As an engineer in undergrad, I took a public speaking class. Somehow, the liberal arts majors were exempt from this graduation requirement. At the time, I didn’t understand the logic; my industrial engineering friends and I had no problem talking to/in front of people. Fast forward a few years, I am glad Northwestern did something about the widespread communication epidemic among engineers.
While software engineers don’t need to talk nearly as much as McKinsey consultants do, strong communication is a universally highlighted requirement on every engineering job post and a vital component to personal/work relationships. So let’s get to how to improve both your written and verbal communication.
1. Read more books
Reading is like practicing the scales for a musician; it sharpens the very foundations of communication. Reading improves diction, syntax, sentence structure, and most importantly, the ability to logically organize your thoughts.
You don’t necessarily have to read technical books to improve your ability to communicate engineering concepts. Read anything that interests you. Here’s a breakdown of my bookshelf:
- 50% memoirs (e.g. Jobs, Tyson, Reagan)
- 20% politics/history (e.g. Freakonomics, Roman Empire)

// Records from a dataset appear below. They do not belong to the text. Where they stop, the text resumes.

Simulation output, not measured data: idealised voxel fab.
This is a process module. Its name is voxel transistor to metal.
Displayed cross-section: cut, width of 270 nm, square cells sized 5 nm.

- 20% technical (e.g. Code Complete, Making Embedded Systems)
- 10% fiction (e.g. Count of Monte Cristo, Harry Potter)
With that said, different genres exercise different parts of your communication skill set:
- fiction: improves verbal communication/presentations as it contains many dialogues
- technical: improves ability to break down complex concepts in a logical manner with brevity
- nonfiction: makes you smarter overall (who doesn’t love that!)
I’ve recently been training to improve my vertical jump with the goal of being able to slam dunk before 2018. I quickly learned that the fastest way to increase your vertical is to…jump a lot. Similarly, the fastest way to become a better writer is to write a lot.
Blogging is a great platform to write about anything that interests you. The key is to practice conveying your ideas in a cohesive and concise manner. It’s akin to readable vs. unreadable code; nobody likes to read unstructured, messy, unreadable code. Same goes with all writing, especially technical/design documents where the goal is to communicate your design clearly to others.
3. Watch great speakers on YouTube
While books do improve verbal communication (especially if you read out loud), emulating other great speakers can be helpful. But choose your role models carefully; choose people who can explain technical products/concepts to an audience in clear and concise manner (with all due respect, don’t pick Elon Musk).
Some of my favorite speakers are: Steve Wozniak, Jack Ganssle, Jeff Atwood, and Steve Jobs. Jobs’ legendary product introductions are great because he’s a great communicator. As an example, watch Steve compare the Android vs. iPhone in the below video. Pay close attention to his tone, brevity (no uhms, you know, eh, hmm, well, etc.), emphasis, facial expressions, gestures and how he beautifully weaves them together to communicate his ideas to the audience.
4. Go to meetups/Toastmasters
What good is all this if you’re not putting your improved communication skills to use? Go to meetups, chat up people, and practice public speaking. Even better if you have a Toastmasters in your area and you have the guts to speak at them! Just going to a Toastmasters session once and speaking there helps a lot (that’s what I did). There’s great value in having someone analyze your speech to identify your weaknesses (for me it was saying filler words like ah, um) so you can readily improve them. Trust me, you can and will get better with practice.
Having great communication skills is power; as software engineers, we’re all too aware of this. We curse ourselves every time we refactor a poorly designed and unreadable chunk of code. Same goes with communication. Don’t be the guy that people dread communicating with; good communication for an engineer is every bit as important as technical chops and deserves continuous improvement.